R-Learner provides a general framework for estimating causal effects using Machine Learning (ML) algorithms.
The use of adaptive ML methods for causal inference is appealing because they can handle high-dimensinal data with minimal assumptions on the functional form. However, the inference might be tricky since ML methods trade off variance for bias, and thus might produce biased estimator for the treatment effect. Here we will briefly describe the theory behind R-Learner and its implementation in causallib.
We formalize the problem in the potential outcome framework.
$X_i$ denotes the individual features, $Y_i$ the observed outcome, and $A_i\in \{0, 1\}$ is the treatment assignment. The potential outcome $\{Y_i(0),Y_i(1)\}$, corresponding to the outcome that we would have observed given the treatment $A_i$. We write the conditional response surface as $\mu_{a}(x)=E[Y(a)|X=x]$, for $a\in\{0,1\}$.
We aim to estimate the Average Treatment Effect (ATE), $$\tau = E[Y(1)-Y(0)]$$ and the Conditional Average Treatment Effect (CATE), $$\tau(x)=E[Y(1)-Y(0)|X=x]$$
Consider the partially linear form: $$ Y_i(a)=\mu_{0}(X_i) +a\tau(X_i)+\varepsilon_i $$ where $\varepsilon_i$ is an error term, assuming zero conditional mean $E[\varepsilon_i|X_i,A_i]=0$.
We can write the conditional mean outcome as follows: $$ m(X_i)=E[Y_i|X=x]=\mu_{0}(X_i) +e(X_i)\tau(X_i)$$ where $e(X_i)=Pr[A_i=1|X=x]$ is the propensity model.
Given this setup, we can re-write the function of $\tau(x)$: $$ Y_i-m(X_i)=[A_i-e(X_i)]\tau(X_i)+\varepsilon_i$$ This decomposition was first introduced by Robinson at 1988. Chernozukov et al. developed the partially linear (and also the interactive) modelling through the concept of score function and momemt conditions to obtain an estimate of the ATE. Recently, Nie & Wager, utilized this decomposition to create a loss function (named as R-loss), that can be optimized in order to estimate the CATE. In addition, they presented error bound for heterogeneous treatment effect via non-parametric kernel regression.
Note that by this construction we are allowing the relation between $X$ and $Y$ and $X$ and $A$ to be non-linear and complex, but still restricting the model estimating the effect to be additive and linear.

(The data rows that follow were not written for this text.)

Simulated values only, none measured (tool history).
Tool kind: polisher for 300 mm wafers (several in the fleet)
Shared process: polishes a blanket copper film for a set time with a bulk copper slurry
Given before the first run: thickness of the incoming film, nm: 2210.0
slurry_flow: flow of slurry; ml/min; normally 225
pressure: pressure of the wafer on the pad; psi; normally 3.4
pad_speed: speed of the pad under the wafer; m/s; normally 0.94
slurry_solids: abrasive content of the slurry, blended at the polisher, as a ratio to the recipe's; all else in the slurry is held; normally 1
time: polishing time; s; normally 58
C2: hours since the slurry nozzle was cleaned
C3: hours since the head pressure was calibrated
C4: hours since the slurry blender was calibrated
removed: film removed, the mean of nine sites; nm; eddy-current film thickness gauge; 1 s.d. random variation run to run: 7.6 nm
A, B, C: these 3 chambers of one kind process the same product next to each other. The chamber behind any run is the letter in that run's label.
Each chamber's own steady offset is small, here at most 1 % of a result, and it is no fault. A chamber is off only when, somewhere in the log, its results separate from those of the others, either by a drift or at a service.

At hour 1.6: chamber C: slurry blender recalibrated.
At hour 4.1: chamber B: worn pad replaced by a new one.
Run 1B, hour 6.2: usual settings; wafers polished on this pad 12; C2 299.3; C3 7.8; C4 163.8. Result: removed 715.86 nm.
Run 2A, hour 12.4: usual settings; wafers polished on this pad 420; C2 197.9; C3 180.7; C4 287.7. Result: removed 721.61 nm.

Basically, R-Learner is a two-stages procedure:
In principle this method is a regression of residuals, which has a long history in the statistics literature. The residuals simplify the effect estimation since most of the variance is already explained by the nuisance model, thus the effect model is left with a simpler modelling problem. Note that the covariates used for fitting the effect model in the second stage do not have to be the same set of covariates that is required to remove confounding. For example, they can be smaller set of factors we care for the most when examining how heterogeneous the effect is in these strata
A common technique to avoid bias from overfitting is cross-fitting, where the predicted value of the nuisance models for the $i$-th data point is fitted using a subsample of the data that does not contain the $i$-th data point. For example, we can split the data into two folds. Using one fold for stage (1) and the second fold for stage (2), and then run the same procedure but with switched folds (i.e. fold two for stage (1) and fold one for stage (2)).
import numpy as np
import pandas as pd
import matplotlib.pyplot as plt
from collections import defaultdict
import seaborn as sns
sns.set_palette("deep")
%matplotlib inline
import warnings
warnings.filterwarnings('ignore')
from sklearn.linear_model import LinearRegression, LogisticRegression, LassoCV
from sklearn.ensemble import RandomForestRegressor
from sklearn.preprocessing import PolynomialFeatures
from sklearn.model_selection import GridSearchCV
from sklearn.metrics import mean_squared_error
from causallib.estimation import StratifiedStandardization, Standardization
from causallib.estimation import RLearner
We are examining three kinds of simulations:
Simulations SI1 & SI3 are based on the paper: "Supporting Information: Meta-learners for Estimating Heterogeneous Treatment Effects using Machine Learning", and Simulation dml appeared as an introductory example in "Double machine learning for treatment and causal parameters".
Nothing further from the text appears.